Research Spotlight

Research Spotlight: Caitlin Kitchener

  • Studying: PhD in Archaeology (full-time)
  • Supervisor: Dr. Jon Finch
  • Thesis Title: ‘Unite and Be Free’: The Historical Archaeology of British Political Radicalism, c. 1815-1822. 
  • Research Interests: political radicalism; landscape; early modern material culture; queer theory; archaeological theory 
Thesis Overview

The post-Napoleonic period was one of lively political activity. The emerging working class protested against a parliamentary system which failed to represent them and limited the vote to around 3% of the population. One leading reformer, Henry Hunt, promoted the mass platform meeting as a way of physically demonstrating the demand for reform through occupying public spaces. William Cobbett and Richard Carlile published radical literature which had a nationwide distribution. Others sought a more radical approach. Arthur Thistlewood decided violence was the way forward, he and fellow conspirators aimed to assassinate the cabinet. Peterloo features as well as an important material event with its bloodshed inspiring a wave of protests and banner making. Female reformers were important political activists who participated in radical literature, meetings, and crafting material culture. My thesis includes the stories, experiences, and identities of such leading figures, groups, and influential moments. I am analysing their spatial and material experiences through exploring public meetings of 1816, the female reform societies of 1819, and the prison and punishment experiences of 1820.

My thesis is interdisciplinary in nature.  I am interested in how archaeological methods can incorporate theory and practice from other disciplines to create a historical archaeology that not only studies the historical period but combines history and archaeology together to better understand the past. The thesis has been influenced by sociological, art historical, and queer methods and theory too in order to design and undertake a methodology that can account for using various strands of sources and data: material culture, cartoons and caricatures, radical publications, and other text based evidence. Rather than having text and material separated, or arguing that material culture should be ‘read’, the thesis aims to promote archaeological study in areas typically dominated by history and demonstrate how text can be considered a form of materiality.

What are you currently working on?

Following the completion of my first major case study on female reformers, I have begun to examine the experiences of punishment that radicals underwent in 1820. Part of this analysis focuses on the executions of the Cato Street Conspirators and the Scottish Insurrectionists who were the last people in England and Scotland to be hanged and beheaded. The other half explores the prison experiences of Henry Hunt and Samuel Bamford after they were found guilty for their leading involvement in the Peterloo massacre. They were tried in the York assizes in March 1820. So far, I’ve particularly examined Hunt’s experiences in Ilchester Gaol. 

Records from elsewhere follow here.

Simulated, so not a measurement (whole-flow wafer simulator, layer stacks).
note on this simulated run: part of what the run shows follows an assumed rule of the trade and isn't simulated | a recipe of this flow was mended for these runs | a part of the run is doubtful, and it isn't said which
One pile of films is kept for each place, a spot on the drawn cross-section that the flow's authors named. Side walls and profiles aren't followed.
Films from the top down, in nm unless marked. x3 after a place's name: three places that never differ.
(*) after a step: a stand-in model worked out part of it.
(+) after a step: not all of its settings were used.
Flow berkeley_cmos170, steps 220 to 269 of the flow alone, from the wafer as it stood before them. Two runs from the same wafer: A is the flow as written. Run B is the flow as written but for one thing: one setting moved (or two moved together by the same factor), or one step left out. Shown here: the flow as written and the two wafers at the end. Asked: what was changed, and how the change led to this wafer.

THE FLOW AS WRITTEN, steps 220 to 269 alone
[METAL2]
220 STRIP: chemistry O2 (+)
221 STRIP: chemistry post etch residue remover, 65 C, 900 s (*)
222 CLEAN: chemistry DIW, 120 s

Whilst imprisoned, Hunt wrote his memoirs, fought for prison reform with his pamphlet A Peep into Prison, and published addresses to the male and female reformers of the United Kingdom. As well as busying himself with correspondence, Hunt turned his hand to a business venture: breakfast powder. This was an alternative to tea and coffee which according to Hunt (1821, 15) was ‘a wholesome and nutritiousbeverage’. It was made from roasted rye. Hunt had previously promoted the idea of abstaining or boycotting certain taxable goods to fight back against the government and their dealings with Peterloo. Kevin Gilmartin (1996, 108) has highlighted the excitement by radicals on boycotting certain goods and discussing alternatives. Morton (2004) has demonstrated how in this period the mouth can be understood as a ‘barricade’. Recently, Ruth Mather (2018) explored how Peterloo was remembered and outlined how the boycott was experienced by radicals, although not all radicals were sympathetic to this idea and decided to continue to partake in taxable goods. John Saxton was one such individual who elected to forego temperance (Bamford 1844, 182).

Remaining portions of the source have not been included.